Michael Dal Colle (NY Islanders, 1/5, 2014, LW, Bridgeport (AHL))
Dal Colle was drafted fifth overall in 2014 due to high end offensive ability coupled with a body that scouts can dream on. Tall, broad and lean, if he had jam, he would be an almost unstoppable power forward. He would also already be drawing an NHL paycheck. Instead, Dal Colle is figuring things out in the AHL with Bridgeport. Through 22 games, he has a surprising and disappointing 11 points. Even though the Sound Tigers are a top ten offensive team in the AHL, averaging a hair over three goals per game, Dal Colle, on whom so many hopes are resting, is not helping to boost that number.

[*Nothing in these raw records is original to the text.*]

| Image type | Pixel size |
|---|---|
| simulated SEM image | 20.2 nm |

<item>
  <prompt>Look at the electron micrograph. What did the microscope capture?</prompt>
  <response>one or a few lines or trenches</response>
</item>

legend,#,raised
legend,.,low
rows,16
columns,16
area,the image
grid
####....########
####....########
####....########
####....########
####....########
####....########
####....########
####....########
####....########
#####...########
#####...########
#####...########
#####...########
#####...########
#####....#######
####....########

I want to be fair. Only four of his teammates are above him in the Bridgeport scoring race and he is tied for the team lead in shots, with 40, a rate of just under two per game. Seven goals on those 40 shots suggests that he is not suffering from adverse puck luck either. In all honesty, if Dal Colle was a fifth rounder, instead of a fifth overall pick, I would look at what he has accomplished and would marvel at it. But he was not a fifth rounder and I am underwhelmed.
This is a player who can be physically dominant, but displays a tangible lack of aggression on the ice. He shows flashes of his ability, but they just as quickly subside. On the other hand, he has shown some positives in his off puck play. He had been accused as a junior of not paying as much attention to his game away from the puck and I now see a player who fore-checks deep, and engages and shows commitment in his own zone. I am not writing Dal Colle off. He still has top line upside. He just needs to show it with more frequency. Use his natural gifts a bit more, well, naturally. Use the puck skills that helped him push the Oshawa Generals to both OHL and Memorial Cup titles in 2015 to set up his shot from more dangerous locations. I once compared Dal Colle to a bigger Phil Kessel. But Phil Kessel, hot dogs be damned, can play with a chip on his shoulder. I need Dal Colle to show that more.
Mitchell Mattson (Calgary, 5/126, 2016, C, Bloomington (USHL))
In his draft year, there were some who looked at Mattson as a potential first rounder. He had great size, at 6-4”, and close to 200 pounds, was a plus skater and showed decent hockey smarts. His scoring numbers in an early season cameo with Bloomington of the USHL were not so hot, but when he returned to school in Minnesota (like eventual 2016 first rounder Riley Tufte did last year and like future 2017 first rounder Casey Mittelstadt chose to do this year), he was an offensive power, with 46 points in 25 games. Mind you, it is not too uncommon for the most dynamic high schoolers in Minnesota to pot three points per game and upwards, such as Tufte managed. Still, a big boy with a 200 foot game speaks.
Unfortunately, whatever excitement remained after his high school exploits dissipated quickly after he returned to Bloomington upon the conclusion of the varsity season. In his USHL bookends to his season, Mattson managed a mere two goals in 21 games. There were no assists to add to that luster. Not only did first round talk die down, he may have been lucky to be drafted at all, as the Flames picked him up in the fifth round.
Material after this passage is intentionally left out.